Fair Work Act 2009

The Fair Work Act and Regulations are the central pieces of legislation that govern the employer/employee relationship in Australia. They cover the minimum entitlements of workers, flexible working arrangements, and fairness at work. They also prevent discrimination against employees.

The legislation provides ten national employment standards that must be satisfied, which are:

  1. maximum weekly hours of work – 38 hours plus reasonable additional hours that are agreed upon by the employer and employee
  2. the entitlement to request flexible working arrangements under certain circumstances
  3. parental leave and related entitlements
  4. annual leave of four weeks per year, plus an additional week for certain shift workers (stated under each industry award)
  5. personal/carer’s leave and compassionate leave – ten days’ paid carer’s leave for full-time employees, ten days pro-rata for part-time employees; two days’ unpaid carer’s leave (once paid leave has been used), and two days’ paid compassionate leave that can be used at any time (unpaid for casual workers)
  6. community service leave – unpaid leave for voluntary emergency activities, and in the case of jury duty, up to ten days’ of ‘make-up pay’ i.e. the difference between jury duty payment and the employee base rate of pay for the hours they would have worked
  7. long-service leave – once an employee has been working for an employer for a long period (usually seven years), they are entitled to long-service leave, dependent on state and territory laws, while employees under a pre-modernised award refer back to the federal law, not the state or territory legislation
  8. public holidays – a paid day off on a public holiday, unless reasonably requested to work
  9. notice of termination and redundancy pay – minimum notice of up to four weeks (five weeks if employee is over 45 years old and worked for at two years with employers), and up to 16 weeks’ severance pay at redundancy, both based on length of service
  10. provision of a Fair Work Information Statement.

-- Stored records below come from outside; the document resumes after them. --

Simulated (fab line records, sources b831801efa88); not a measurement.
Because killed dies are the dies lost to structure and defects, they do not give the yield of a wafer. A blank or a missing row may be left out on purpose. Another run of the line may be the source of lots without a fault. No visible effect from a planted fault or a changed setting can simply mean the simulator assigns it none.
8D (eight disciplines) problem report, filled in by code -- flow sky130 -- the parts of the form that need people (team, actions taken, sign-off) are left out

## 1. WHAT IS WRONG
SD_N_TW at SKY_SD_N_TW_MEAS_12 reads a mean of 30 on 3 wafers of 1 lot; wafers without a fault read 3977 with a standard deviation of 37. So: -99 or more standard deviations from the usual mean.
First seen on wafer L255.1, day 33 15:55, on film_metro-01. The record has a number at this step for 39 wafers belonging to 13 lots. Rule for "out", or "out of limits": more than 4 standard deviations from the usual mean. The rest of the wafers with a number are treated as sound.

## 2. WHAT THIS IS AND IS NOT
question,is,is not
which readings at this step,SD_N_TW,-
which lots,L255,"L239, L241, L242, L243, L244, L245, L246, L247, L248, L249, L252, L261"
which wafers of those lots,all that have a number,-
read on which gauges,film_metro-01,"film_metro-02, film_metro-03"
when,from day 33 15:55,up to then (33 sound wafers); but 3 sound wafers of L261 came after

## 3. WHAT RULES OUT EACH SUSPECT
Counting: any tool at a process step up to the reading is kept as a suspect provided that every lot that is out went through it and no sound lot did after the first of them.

The Fair Work Information Statement is available to download from the Fair Work Australia website.

The Fair Work Ombudsman (FWO) and the Fair Work Commission (FWC) are the two key organisations in Australia’s workplace relations system. Each has different functions within that system.

the Fair Work Ombudsman

The FWO is an independent statutory agency which educates people about their workplace rights and obligations, investigates breaches of people’s workplace rights, and takes cases to court to enforce workplace laws.

the Fair Work Commission

The FWC is the independent national workplace relations tribunal. It makes decisions about the National Minimum Wage and can create and change modern awards. 

The Commission hears workplace-related matters initiated by individuals or organisations, and makes decisions about many workplace matters, including unfair dismissal, industrial action, equal pay, transfer of business, right of entry and enterprise bargaining.